Preparing to run the Microsoft Fabric collector
Setting up pre-requisites for running the collector
Make sure that the machine from where you are running the collector meets the following hardware and software requirements.
Item | Requirement |
---|---|
Hardware (for on-premise runs only) Note: The following specs are based upon running one collector process at a time. Please adjust the hardware if you are running multiple collectors at the same time. | |
RAM | 8 GB |
CPU | 2 Ghz processor |
Software (for on-premise runs only) | |
Docker | Click here to get Docker. |
data.world specific objects (for both cloud and on-premise runs) | |
Dataset | You must have a ddw-catalogs dataset set up to hold your catalog files when you are done running the collector. If you are using Catalog Toolkit , follow these instructions to prepare the datasets for collectors. |
Network connection | |
Allowlist IPs and domains |
Setting up access for the Microsoft Fabric collector
Important things to note
A Fabric administrator is needed to enable settings in the Fabric Admin Portal.
Dataflows require the service principal to be added to the workspace with at least contributor access.
The collector can only harvest metadata for Fabric workspaces to which the service principal has been given access.
The collector uses a JDBC connection to catalog database resources from Warehouses and Lakehouses with service principal authentication. The collector also uses the following APIs to catalog detailed metadata about Fabric resources: Fabric APIs, OneLake APIs, and Power BI APIs
STEP 1: Registering your application
To register a new application:
Go to the Azure Portal. Click the App Registrations option in the Azure services.
Click New Registration and enter the following information:
Application Name: For example, DataDotWorldFabricApplication.
Supported account types: Accounts in this organizational directory only.
Click Register to complete the registration.
STEP 2: Creating Client secret and getting the Client ID and Tenant ID
To create a Client Secret:
Go to the Azure Portal.
On the application page, select Certificates and Secrets.
Click on Secret and add a description.
Select the desired expiration date.
Click on Create, and copy the secret value.
To get the Client ID and Tenant ID from the Azure portal:
Click the Overview tab in the left sidebar of the App registration.
Copy the Client ID from the Essentials section.
Copy the Tenant ID from the Essentials section.
STEP 3: Setting up authentication
To set up service principal authentication:
Sign into Fabric using a Fabric Admin account.
On the Settings page, browse to Admin Portal.
Under developer settings, search for Service principals can use Fabric APIs. Enable the setting and select if it applies to The entire organization or Specific security group and make sure to select a security group that includes the Service principal. Click Apply to save the changes. See Microsoft documentation for more details.
The Service Principal must be added to the workspaces:
Open the workspace, click on Manage access.
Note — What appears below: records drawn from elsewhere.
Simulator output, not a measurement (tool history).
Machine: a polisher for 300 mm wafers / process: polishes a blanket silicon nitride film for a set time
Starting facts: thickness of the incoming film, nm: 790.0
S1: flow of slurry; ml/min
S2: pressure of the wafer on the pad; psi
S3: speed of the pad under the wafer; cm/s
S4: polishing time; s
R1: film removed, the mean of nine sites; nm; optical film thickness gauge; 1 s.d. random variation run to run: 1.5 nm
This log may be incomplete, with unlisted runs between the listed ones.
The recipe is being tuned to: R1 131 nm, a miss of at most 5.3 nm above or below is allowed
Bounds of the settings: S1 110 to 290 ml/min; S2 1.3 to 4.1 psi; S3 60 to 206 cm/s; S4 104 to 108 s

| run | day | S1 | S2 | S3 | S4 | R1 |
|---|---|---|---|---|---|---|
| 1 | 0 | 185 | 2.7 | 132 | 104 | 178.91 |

Search for the Service Principal or the Security Group the Service Principal belongs to. If dataflows are used, then at a minimum Contributor access is required, otherwise select Viewer.
Click Add.
STEP 4: Setting up metadata scanning
Set up metadata scanning to access the detailed data source information, such as tables and columns, provided by the Fabric read-only admin APIs. Before running metadata scanning on an organization's Fabric workspaces, a Fabric administrator must set it up. The collector uses the Fabric Scanner APIs to establish lineage to source tables and columns. Be sure to familiarize yourself with the limitations to the scanner APIs.
To set up metadata scanning:
Follow the Fabric documentation to enable service principal authentication for Fabric read-only APIs.
Next, follow the Fabric documentation to enable the following enhanced tenant settings for metadata scanning.
Enhance admin APIs responses with detailed metadata
Enhance admin APIs responses with DAX and mashup expressions
Important
When running under a service principal, no API permissions are required, and the registered App especially must have no admin-consent-required permissions set on your app in the Azure portal. For more information, see Enable service principal authentication for read-only admin APIs.
Configuring Fabric for Report Image Harvesting
You must perform these tasks to enable the harvesting of preview images from reports in Fabric.
Enable the Export reports as image files setting from the Admin settings.
Ensure that the reports to be exported are located in a workspace with Premium, Embedded, or Fabric capacity. For details, see the Fabric documentation.
If using non-Fabric database sources, see the Power BI collector documentation for instructions on setting up a data source YAML file for Lineage Mapping. This can be used with the --datasource-mapping-file option in the Microsoft Fabric collector.